The Quickest Way to Ruin 2015

It’s really easy for me to get depressed on New Year’s Eve.

Not because my anxiety levels are through the roof as I scan a crowded party or bar wondering if I should kiss a stranger or just kiss the bottom of my champagne glass. Not because my heels are giving me blisters the size of a small island off the coast of Spain. Not because it’s freezing and I still haven’t managed to find the perfect “going out” coat.

It’s easy to get depressed on New Year’s Eve because I thought things would be different by now.

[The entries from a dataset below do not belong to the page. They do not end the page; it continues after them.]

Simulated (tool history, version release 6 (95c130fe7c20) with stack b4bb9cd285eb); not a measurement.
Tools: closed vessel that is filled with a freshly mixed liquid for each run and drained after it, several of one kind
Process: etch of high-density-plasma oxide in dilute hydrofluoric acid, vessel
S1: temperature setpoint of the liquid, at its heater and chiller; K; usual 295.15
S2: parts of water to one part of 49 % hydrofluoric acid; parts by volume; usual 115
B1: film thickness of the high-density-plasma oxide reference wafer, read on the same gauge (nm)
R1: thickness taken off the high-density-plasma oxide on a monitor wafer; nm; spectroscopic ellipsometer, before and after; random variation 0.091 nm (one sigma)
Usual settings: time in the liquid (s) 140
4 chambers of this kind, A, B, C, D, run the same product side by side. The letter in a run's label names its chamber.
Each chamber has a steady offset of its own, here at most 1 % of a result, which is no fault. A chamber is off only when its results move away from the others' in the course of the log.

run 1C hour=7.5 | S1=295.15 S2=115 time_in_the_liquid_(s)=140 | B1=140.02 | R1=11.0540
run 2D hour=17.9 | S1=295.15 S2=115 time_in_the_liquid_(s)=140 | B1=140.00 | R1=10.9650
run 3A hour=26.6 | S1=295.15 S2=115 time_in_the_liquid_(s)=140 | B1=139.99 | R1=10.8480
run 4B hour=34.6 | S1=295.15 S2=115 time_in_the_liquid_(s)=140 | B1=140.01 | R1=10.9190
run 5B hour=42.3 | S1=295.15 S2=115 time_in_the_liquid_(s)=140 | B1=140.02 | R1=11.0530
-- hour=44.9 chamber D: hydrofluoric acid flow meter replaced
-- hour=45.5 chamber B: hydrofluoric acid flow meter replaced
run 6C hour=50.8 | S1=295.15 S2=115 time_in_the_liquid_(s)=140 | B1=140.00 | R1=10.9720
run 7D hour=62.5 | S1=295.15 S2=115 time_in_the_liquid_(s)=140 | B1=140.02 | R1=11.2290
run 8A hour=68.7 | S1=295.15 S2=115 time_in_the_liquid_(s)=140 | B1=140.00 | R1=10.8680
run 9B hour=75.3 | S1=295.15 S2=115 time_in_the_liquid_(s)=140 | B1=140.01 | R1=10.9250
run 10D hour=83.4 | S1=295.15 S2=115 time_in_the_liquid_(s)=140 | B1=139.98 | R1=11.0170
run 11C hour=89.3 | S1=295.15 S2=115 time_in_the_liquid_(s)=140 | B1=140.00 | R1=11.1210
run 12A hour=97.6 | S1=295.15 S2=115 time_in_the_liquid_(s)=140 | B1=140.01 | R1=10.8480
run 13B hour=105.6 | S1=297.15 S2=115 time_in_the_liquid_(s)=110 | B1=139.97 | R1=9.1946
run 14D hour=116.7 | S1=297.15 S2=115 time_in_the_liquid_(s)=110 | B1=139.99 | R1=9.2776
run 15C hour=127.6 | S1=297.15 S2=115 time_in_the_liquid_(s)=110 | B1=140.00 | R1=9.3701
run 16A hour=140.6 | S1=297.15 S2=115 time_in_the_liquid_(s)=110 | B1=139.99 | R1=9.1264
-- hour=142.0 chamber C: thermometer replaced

I spent the very same night just a year earlier dreaming up the next 365 days. I plan out my career path, my housing situation, what type of clothes I will wear, how much weight I will lose. Essentially I plot out what kind of brand new shiny person I will become over the course of the year. It’s really tempting to stare at the clock at 11:59pm and think, “I thought things would be different by now.”

To be completely honest, I thought my life would look vastly different from the present reality I find myself in. As a dreamer I love the possibilities that a new year hold for us. I firmly believe that we were designed to grow and change. But I had goals! I had plans! I had ambition. I wanted to get married, buy a house, have a career, and maybe even publish a book. But when I think about the plan I had for my life or the direction I wanted to go in I get a little upset to think that another year has passed and I’m still nowhere close to the person I wanted to be.

But that’s the quickest way to ruin 2015. Not 2016, but 2015.

I don’t know what 2015 looked like for you. Maybe you spent it grieving or looking for jobs. Maybe you thought you would be married by now. Maybe you were planning to get that promotion or finally start the family you’ve been dreaming of for so many New Year’s past. Maybe you thought you could plan everything out perfectly. Maybe it’s been a really hard season and you’re crawling across the finish line. Or hell, maybe it’s been a banger year and you feel like Adele just dropping hit after hit.  

And maybe I’m writing this more for myself than for anyone else, but once upon a time someone said, “Comparison is the thief of joy.”

I don’t want the 2015 I planned when I was 18 years old to compare to the 2015 I actually lived. I don’t want to compare my year to the year I thought I should have, or the things I thought I would’ve accomplished, or the type of person I thought I would be. When I do so I rob the entire year of the joys it brought me. When I compare 2015 to the year I envisioned then I am robbing myself of 365 days. Even if they didn’t bring me everything I thought they would they did bring me a lot.

Life is too short to steal our own days. Time, sickness, and schedules will steal plenty from us.

Because the fact of the matter is we’re exactly where we need to be. We’re in the exact job we need to have. Our relationship status is perfect for where we are. Our financial situation is precisely where we are. The friends we have, the house we live in, the car we drive, it’s all exactly where it needs to be for us to be successful.

We have everything we need within us for success.

Not just for survival, but for success. 2015 was a success because we’re exactly where we are. And just because we didn’t accomplish everything we set out to do doesn’t jeopardize the person we’ve become. Associating our accomplishments with our character sells the human experience far too short. We have everything we need within us or around us for a successful 2015. It might not have brought us everything, but it did bring us enough, and it gave us 365 more steps towards our becoming.

Overlooking 2015 places undue burden on 2016.

If we’re so consumed with comparison and disappointment of the year behind us then we will carry unmet expectations into the year ahead of us. That’s not fair for 2016. It’s just a year and that’s an awful lot to ask of it. We will ask the next year to be everything the previous year wasn’t. That’s not to say we can’t learn from our past and make some healthy changes for the future. In fact, I think our mistakes might be the best thing about this latest year.

When we make a mistake we figure out who we’re not. When we figure out who we’re not we’re infinitely closer to figuring out who we truly are.

Our mistakes aren’t regrets, they’re just redirections towards the person we’re becoming.

If that doesn’t offer us great hope for the next year then I don’t know what will. You have everything you need within you to make the next 365 days incredible. Let’s just not throw 2015 under the 2016 bus and drive away just yet. Let’s not ruin 2015 but maybe rejoice in it. No matter where you find yourself on New Year’s Eve we can all rest assured that 2015 was successful simply because it happened.

What would it look like to plan but not try to perfect the next year?